SF State Science Coding Programs Boost Biotech Diversity

Author: Kate High
December 16, 2020
young Latino women in library using ipad computer
Photo Credit: SF State News (Strategic Marketing and Communications)

Grants impact SF State’s computer science diversity efforts with new certification programs and scholarships

Despite the San Francisco Bay Area being one of the most diverse regions in the country, the technology industries that call it home still lack diversity. Faculty members in the Promoting Inclusivity and Computing (PINC) program at San Francisco State University aim to change this. Their efforts have recently received recognition from both academia and the biotech industry, including two recent grants from the Genentech Foundation and Genentech, Inc. totaling over $1.2 million.

Associate Professor of Computer Science Anagha Kulkarni, one of the leaders of PINC, says faculty members and their collaborators at Genentech share a motivation to make tech more diverse. “It’s really highly skewed right now,” she explained. “It’s very male driven — gender diversity is very low, and ethnic and racial diversity are also very low.”

PINC provides opportunities for non-Computer Science majors to learn coding skills in a supportive environment. In the program’s three years of existence, more than three-quarters of the program’s graduates have been women, and more than half of the students have come from underrepresented minority groups.
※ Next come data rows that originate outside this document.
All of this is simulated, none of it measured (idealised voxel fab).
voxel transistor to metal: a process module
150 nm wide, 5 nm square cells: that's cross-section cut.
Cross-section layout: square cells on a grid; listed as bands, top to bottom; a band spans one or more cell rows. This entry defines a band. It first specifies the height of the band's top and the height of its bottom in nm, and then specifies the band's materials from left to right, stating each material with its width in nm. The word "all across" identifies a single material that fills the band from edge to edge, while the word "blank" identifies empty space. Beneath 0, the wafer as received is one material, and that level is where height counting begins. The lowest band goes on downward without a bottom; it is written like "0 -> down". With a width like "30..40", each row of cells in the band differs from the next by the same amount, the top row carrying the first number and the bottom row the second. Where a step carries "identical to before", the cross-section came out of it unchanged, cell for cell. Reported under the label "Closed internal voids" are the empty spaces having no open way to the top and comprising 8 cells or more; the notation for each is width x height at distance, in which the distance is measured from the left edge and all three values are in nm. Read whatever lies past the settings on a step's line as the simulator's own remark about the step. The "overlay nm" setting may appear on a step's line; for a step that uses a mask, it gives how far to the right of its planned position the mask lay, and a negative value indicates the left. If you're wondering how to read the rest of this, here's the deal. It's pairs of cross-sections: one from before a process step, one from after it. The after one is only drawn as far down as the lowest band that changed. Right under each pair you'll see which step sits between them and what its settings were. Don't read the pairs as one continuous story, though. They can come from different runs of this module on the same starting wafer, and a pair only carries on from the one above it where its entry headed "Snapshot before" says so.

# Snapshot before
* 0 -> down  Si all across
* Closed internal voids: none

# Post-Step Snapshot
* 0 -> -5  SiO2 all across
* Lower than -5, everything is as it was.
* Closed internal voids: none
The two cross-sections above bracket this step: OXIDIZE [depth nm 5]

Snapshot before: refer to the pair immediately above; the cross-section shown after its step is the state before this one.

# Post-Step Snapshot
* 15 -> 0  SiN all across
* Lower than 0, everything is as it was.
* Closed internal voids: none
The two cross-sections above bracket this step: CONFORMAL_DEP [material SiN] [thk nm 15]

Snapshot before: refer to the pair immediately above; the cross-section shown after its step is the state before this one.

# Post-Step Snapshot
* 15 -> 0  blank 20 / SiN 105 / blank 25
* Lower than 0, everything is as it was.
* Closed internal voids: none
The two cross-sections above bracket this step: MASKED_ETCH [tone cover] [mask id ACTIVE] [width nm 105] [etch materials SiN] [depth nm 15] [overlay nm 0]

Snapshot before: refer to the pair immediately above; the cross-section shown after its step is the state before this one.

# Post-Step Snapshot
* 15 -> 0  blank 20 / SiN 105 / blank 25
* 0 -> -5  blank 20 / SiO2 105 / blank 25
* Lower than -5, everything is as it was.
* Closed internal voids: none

One of the two grants, for $621,000 provided by Genentech, Inc., will support the development of a new Data Science and Artificial Intelligence certificate program for undergraduates. Researchers at Genentech are also developing curricula alongside San Francisco State faculty members to ensure that students are prepared for success in the biotech industry.

“As we met over the course of a semester, we all agreed that we need to create a curriculum that is not just designed by us academics but also informed by what practitioners want in the industry,” Kulkarni said. SF State faculty will bring their own expertise in training students, providing undergraduates with graduate-level skillsets, professional development and mentorship.

The second grant, $580,750 provided by The Genentech Foundation, will fund scholarships for 10 undergraduates in the PINC minor program each year. One barrier many students face is the need to financially support themselves throughout their undergraduate career, which makes it difficult to take advantage of research opportunities. The funding will allow students in the minor, who are learning a new and complex skillset in order to enter a highly competitive field, the opportunity to focus on their coursework and research without having to take on other jobs. At the same time, they’ll gain access to a network of researchers and mentors from other universities and companies around the Bay Area.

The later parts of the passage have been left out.